Posted on 06/16/2021 6:16:22 PM PDT by know.your.why
Where do you get the idea that you have even one cent of “equity” in the car? If it’s a straightforward lease, you own nothing. You haven’t been buying a percentage of the car. You’ve just been paying for the privilege of driving it.
To use an imperfect analogy, if you go “halves” with someone on a five-dollar lottery ticket that hits for a million bucks, you own half a million of it. If you lend your friend $2.50 so he can buy the lottery ticket (to make it simple let’s say he just asks you for the money and doesn’t even say what he’s going to use if for) and he wins a million, you get the $2.50 back.
I’m no expert but its seems still we’d need more information, mainly the wording of the lease.

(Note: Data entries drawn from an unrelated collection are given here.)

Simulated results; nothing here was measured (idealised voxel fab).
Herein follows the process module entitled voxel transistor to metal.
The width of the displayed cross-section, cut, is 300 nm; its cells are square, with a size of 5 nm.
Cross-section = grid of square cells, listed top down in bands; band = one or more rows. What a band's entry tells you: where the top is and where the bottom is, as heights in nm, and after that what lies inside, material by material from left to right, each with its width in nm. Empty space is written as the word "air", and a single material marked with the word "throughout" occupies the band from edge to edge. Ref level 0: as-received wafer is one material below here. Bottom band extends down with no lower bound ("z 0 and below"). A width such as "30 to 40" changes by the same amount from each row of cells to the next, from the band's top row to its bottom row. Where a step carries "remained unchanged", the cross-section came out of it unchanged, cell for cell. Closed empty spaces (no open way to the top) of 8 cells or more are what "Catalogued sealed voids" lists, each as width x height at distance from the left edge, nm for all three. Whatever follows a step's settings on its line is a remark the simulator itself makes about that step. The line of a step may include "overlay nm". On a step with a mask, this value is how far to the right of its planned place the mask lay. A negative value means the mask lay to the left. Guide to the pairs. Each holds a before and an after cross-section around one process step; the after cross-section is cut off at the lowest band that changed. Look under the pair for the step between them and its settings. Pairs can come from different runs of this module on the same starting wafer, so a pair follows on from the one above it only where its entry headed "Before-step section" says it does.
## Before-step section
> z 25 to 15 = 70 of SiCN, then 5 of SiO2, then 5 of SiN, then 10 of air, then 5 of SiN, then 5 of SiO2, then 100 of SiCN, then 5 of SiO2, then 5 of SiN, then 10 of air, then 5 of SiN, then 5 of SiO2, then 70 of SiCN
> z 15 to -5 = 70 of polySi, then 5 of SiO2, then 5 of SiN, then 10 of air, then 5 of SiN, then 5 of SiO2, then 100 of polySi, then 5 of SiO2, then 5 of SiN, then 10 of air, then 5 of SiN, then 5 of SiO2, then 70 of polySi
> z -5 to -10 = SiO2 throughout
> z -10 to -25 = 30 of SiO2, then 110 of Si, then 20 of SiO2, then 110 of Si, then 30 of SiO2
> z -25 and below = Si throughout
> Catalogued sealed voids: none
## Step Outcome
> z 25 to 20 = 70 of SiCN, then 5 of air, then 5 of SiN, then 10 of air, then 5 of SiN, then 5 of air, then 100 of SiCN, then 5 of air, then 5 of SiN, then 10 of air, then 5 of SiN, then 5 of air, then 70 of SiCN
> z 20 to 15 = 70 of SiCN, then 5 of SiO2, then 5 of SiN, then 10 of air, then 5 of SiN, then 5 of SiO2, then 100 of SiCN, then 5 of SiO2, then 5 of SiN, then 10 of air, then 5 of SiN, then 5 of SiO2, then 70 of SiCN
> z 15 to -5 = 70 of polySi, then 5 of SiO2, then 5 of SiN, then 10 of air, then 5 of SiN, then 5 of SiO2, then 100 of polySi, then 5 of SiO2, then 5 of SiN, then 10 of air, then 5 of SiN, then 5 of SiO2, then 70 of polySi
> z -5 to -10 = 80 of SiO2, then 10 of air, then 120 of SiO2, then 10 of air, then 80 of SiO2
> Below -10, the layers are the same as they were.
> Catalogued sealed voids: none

The amount you owe on the lease is what you owe on the “diminished value”. When you lease, you are taking an amortized loan on the amount that the car is depreciating over the term of the lease. The owner (the company) is entitled to the car back after the lease ends, and still has equity in the car. They are looking for that equity.
Just to be clear, I am not a lawyer. Just my opinion.
You own the liability, not the insurance company. Try to cut a deal with the leasing company that you will pay the next two month’s lease, then buy out the lease. Then use the payment from the insurance company to cover the buyout.
If you don’t own the car, isn’t this between the owner and the insurance company?